We're going to start off building the top three drawers, which are the ones that are going to use the wooden drawer slides. I've chosen wooden drawer slides for a few different reasons. I like that they're removable, it's really easy to just pull them in and out so that Ashley can use them for storing parts, and then she can set them on top of the workbench. It's also a great option if you just don't want to go out and buy drawer slides.

These can be made out of the same material as the drawer itself, and it's super handy and super affordable. I'm going to start off by measuring everything out. I like to do little drawings inside of my sketchbook so I can track exactly where all the measurements are that I have in my head, and I'm going to lay out all the different spacing. I have two inches is the depth that I want in my drawer, I'm going to have a quarter-inch bottom, and then three-quarter inches for the runners.

I add all of that up and then I also drew a drawing of the drawer itself and the joinery, just little details. Really all I'm trying to get is a cut list so that I know exactly how many pieces that I need to cut and what thickness. Over the table saw I can set up my depth of cut, in this case it's going to be two inches. These are going to make up the sides, back and front of all the drawers. I don't have a stop block on my chop saw.

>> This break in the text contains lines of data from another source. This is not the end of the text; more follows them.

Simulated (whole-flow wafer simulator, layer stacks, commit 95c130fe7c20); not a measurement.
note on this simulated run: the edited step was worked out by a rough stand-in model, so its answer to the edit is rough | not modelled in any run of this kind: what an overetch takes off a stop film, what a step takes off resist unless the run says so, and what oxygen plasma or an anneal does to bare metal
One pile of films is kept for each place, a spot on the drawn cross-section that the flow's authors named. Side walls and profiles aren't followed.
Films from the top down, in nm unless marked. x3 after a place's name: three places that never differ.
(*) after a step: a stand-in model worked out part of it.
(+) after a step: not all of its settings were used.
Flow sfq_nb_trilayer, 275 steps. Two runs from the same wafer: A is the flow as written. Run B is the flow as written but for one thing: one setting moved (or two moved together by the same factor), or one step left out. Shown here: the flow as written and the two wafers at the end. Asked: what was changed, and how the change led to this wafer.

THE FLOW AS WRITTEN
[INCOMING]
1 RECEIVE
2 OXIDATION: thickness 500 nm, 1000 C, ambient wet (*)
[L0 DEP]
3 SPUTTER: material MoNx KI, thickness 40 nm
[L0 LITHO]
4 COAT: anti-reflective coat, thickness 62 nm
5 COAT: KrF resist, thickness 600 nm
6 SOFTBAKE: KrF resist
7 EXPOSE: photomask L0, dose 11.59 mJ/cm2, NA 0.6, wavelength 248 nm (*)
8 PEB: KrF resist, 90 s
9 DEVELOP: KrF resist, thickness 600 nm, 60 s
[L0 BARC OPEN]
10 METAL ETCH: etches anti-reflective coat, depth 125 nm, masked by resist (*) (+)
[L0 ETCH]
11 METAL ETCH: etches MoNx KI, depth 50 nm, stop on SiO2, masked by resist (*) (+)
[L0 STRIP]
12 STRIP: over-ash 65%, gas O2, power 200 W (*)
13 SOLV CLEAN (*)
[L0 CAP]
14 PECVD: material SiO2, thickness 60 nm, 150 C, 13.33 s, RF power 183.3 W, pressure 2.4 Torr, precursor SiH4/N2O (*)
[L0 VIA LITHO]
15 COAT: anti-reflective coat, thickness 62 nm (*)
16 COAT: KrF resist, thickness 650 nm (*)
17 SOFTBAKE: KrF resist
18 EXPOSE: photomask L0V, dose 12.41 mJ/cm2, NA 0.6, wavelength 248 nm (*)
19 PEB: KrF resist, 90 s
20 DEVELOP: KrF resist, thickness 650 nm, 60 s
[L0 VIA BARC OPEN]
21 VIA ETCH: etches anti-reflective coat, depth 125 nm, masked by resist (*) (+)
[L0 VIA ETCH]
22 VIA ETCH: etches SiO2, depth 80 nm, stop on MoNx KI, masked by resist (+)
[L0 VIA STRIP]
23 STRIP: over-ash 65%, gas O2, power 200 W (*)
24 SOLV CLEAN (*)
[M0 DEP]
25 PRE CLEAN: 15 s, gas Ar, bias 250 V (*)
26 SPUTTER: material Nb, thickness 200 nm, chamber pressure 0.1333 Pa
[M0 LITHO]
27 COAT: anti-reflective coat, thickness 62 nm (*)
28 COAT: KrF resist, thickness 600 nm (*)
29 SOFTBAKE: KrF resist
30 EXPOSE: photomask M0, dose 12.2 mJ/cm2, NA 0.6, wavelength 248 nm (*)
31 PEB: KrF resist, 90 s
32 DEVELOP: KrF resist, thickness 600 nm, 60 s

I know this is barbaric, but what I do is I just screw a block of wood down to my tabletop. It works for now, I think down the road I'll probably install some T-Track or something. This first setup is to cut the sides of the drawers, and then I'm going to use those drawer sides to measure out for the drawer faces. The drawer sides are made out of half-inch plywood and I'm going to be cutting a quarter-inch rabbet into each one.

With that quarter inch rabbet doubled, it equals half an inch, I can use that half-inch plywood to measure my mark for the faces and the backs. Once I cut that mark, I want to cut it a little bit small because I want to have some play inside the cabinet so that the drawer box doesn't bind. This will make a lot more sense once it's assembled. For now, I've got the fronts all cut and it's time to set up to make that rabbet.

A rabbet is just a fancy term for a notch at the end of your workpiece, and all I want is to remove a half an inch, which is the thickness of my plywood, and have that at the depth of a quarter inch. I'm just setting this up on my cross-cut sled. It's really easy to do this with a stop block. I'll make the first cut and then I'll just hog out the rest of the material. You may have noticed that I was cutting the initial rabbet on a piece of scrap. It was intentional.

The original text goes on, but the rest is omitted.